Marietta Coelle and Yannik Atzbach
We planned our observation under very unfavourable conditions: Not only we had to deal with full moon and decided to observe an exoplanet transit, which restricts the possible observations to a few time windows, but also the hourly changing weather forecast predicted heavy clouds and dense fog, leaving only the night of January 28th-29th for observation. However, the transit of KPS-1 b in the constellation Ursa Major fulfilled all requirements and we could save enough data, shown in the first figure, before the observation was interrupted by bad weather.
We measured a transit duration of (1:38±0:04)h and a transit depth of (0.0117±0.58)mag which can be used to calculate the ratio of the radii of planet and star giving a value of (0.108±0.011). We measured the center of transit to be at 3:31 UTC, while the “Exoplanet Transit Database” predicted it at 4:02 UTC. This discrepancy could come from uncertainties of earlier measurements for the center of transit and could be verified by another observation.
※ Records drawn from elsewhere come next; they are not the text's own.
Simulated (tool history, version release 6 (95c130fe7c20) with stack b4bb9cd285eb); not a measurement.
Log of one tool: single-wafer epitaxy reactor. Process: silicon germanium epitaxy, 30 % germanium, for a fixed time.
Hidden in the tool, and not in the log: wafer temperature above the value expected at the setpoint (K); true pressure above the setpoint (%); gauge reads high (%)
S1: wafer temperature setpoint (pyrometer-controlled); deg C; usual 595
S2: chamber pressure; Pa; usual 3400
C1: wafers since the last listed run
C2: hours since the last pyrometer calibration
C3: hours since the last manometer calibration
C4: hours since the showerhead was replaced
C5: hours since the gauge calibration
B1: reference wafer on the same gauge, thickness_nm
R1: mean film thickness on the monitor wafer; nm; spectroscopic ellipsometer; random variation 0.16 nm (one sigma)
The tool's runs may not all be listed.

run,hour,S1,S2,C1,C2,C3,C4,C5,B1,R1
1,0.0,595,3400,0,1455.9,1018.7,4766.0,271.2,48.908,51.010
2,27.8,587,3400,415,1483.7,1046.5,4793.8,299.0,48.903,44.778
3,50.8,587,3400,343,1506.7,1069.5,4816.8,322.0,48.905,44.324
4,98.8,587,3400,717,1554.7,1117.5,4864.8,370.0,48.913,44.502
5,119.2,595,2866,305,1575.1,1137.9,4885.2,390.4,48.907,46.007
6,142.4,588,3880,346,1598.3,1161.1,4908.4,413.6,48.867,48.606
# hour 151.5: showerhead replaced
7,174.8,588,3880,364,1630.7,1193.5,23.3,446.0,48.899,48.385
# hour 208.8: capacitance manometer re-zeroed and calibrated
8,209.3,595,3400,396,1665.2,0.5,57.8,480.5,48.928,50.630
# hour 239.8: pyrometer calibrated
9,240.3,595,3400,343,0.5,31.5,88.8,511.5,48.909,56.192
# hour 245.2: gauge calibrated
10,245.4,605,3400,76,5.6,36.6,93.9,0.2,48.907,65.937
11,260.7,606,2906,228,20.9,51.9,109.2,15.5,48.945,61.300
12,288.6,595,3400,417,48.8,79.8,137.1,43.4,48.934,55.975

The light curve of the pulsating variable V0803 Aur shown in the second figure was fitted with a 9th order fourier series. Interestingly, the amplitudes of the 3rd order sine as well as the 3rd and 4th order cosine components are one order of magnitude bigger than the others. We found the period length of the 3rd harmonic to be (0.0716±0.0001)d which is only 0.8% longer than the literature value.
In the data of V0803 Aur four more variables could be found which do not have an entry in the “SIMBAD data base”. However, the analysis of the light curves was difficult due to strong dependency of the period length on the start parameters of the fit and on the fourier order.
Observing the light curve on two consecutive days could allow to determine the period length more precisely.